Scottish Ministers have set 17 November 2025 as the commencement date for the Non-Party Campaigner Campaign Expenditure (Scottish Parliament Elections) Code of Practice 2025. The appointed date is set by Order under the Political Parties, Elections and Referendums Act 2000, as modified by the Scottish Elections (Representation and Reform) Act 2025. The Order was made on 21 October and laid before the Scottish Parliament on 23 October.
The Electoral Commission prepared the draft Code, consulted interested parties and the Standards, Procedures and Public Appointments Committee, and submitted the text to Ministers. The draft Code (SG/2025/214) was laid before the Parliament on 16 September 2025 and subsequently approved by Ministers for commencement.
This is statutory guidance. The Commission must have regard to it when exercising functions under Part 6 of PPERA, and compliance with the Code can operate as a defence where an alleged offence relates to expenditure during a Scottish devolved regulated period. These provisions mirror the UK-wide approach introduced for reserved polls and are set out in section 25 of the 2025 Act and the associated Explanatory Notes.
The Code applies to general elections to the Scottish Parliament. Where the Scottish regulated period overlaps with a UK general election regulated period, the UK rules apply for the combined period and the Scottish Code does not apply for those weeks.

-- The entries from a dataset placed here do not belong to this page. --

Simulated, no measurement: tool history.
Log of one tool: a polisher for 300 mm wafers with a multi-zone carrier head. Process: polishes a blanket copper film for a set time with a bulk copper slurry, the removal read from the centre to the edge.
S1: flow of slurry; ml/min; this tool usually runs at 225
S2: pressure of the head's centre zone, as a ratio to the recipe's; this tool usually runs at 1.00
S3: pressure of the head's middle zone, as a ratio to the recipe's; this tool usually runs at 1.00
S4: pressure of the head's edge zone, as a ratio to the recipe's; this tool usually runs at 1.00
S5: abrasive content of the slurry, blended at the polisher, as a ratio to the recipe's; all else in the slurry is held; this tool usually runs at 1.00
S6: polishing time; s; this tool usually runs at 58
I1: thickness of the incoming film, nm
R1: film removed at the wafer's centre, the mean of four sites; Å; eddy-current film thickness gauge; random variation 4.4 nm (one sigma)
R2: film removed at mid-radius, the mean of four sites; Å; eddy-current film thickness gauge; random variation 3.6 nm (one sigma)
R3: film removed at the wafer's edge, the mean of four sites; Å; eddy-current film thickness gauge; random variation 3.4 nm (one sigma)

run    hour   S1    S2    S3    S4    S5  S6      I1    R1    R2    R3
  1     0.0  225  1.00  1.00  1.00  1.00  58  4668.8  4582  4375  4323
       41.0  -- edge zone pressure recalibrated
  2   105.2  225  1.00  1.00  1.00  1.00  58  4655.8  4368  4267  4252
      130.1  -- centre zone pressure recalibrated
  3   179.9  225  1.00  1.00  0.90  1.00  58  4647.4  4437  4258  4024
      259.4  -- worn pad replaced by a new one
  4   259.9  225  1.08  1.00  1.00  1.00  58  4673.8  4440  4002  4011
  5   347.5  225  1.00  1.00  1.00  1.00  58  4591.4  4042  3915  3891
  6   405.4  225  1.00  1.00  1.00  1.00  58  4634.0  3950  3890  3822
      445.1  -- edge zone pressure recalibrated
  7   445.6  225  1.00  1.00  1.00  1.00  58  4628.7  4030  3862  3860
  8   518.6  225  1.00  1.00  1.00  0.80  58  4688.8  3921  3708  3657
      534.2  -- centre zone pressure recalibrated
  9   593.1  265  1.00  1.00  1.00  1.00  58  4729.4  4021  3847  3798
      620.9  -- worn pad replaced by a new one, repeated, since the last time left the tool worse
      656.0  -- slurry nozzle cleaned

Timing for Holyrood is confirmed. The regulated period is usually the four months up to polling day; for the 2026 election the Commission confirms it runs from 7 January 2026 to 7 May 2026. This period governs when spending counts towards limits for non‑party campaigners.
Financial thresholds are unchanged in law and are restated in the Commission’s materials. Individuals or bodies not eligible to register may spend up to £700 on regulated activity. Eligible campaigners intending to spend more than £10,000 in Scotland must register with the Commission; exceeding £10,000 triggers post‑election reporting of spending and donations.
Controlled expenditure turns on the purpose test: whether activity can reasonably be regarded as intended to promote or procure the electoral success of a party, candidates supporting or opposing particular policies, or another category of candidates. Qualifying costs typically include campaign materials, events, canvassing, transport and research used during the regulated period.
The Code also explains how to record notional spending where goods or services are provided at a discount or for free, and how these interact with donation rules. Donations of more than £500 to registered non‑party campaigners must be checked for permissibility under Schedule 11 PPERA, with records kept accordingly.
Joint campaigning arrangements are addressed directly. Where organisations coordinate activity to a common plan, spending may be treated as incurred by more than one campaigner; lead and minor campaigner arrangements allow a single return to cover joint spend while responsibilities remain with each participant.
The Commission has also consulted on updated digital imprint guidance for non‑party campaigners at Scottish Parliamentary and council elections. While separate from the Code, it supports transparency and will sit alongside the statutory text during the 2026 poll.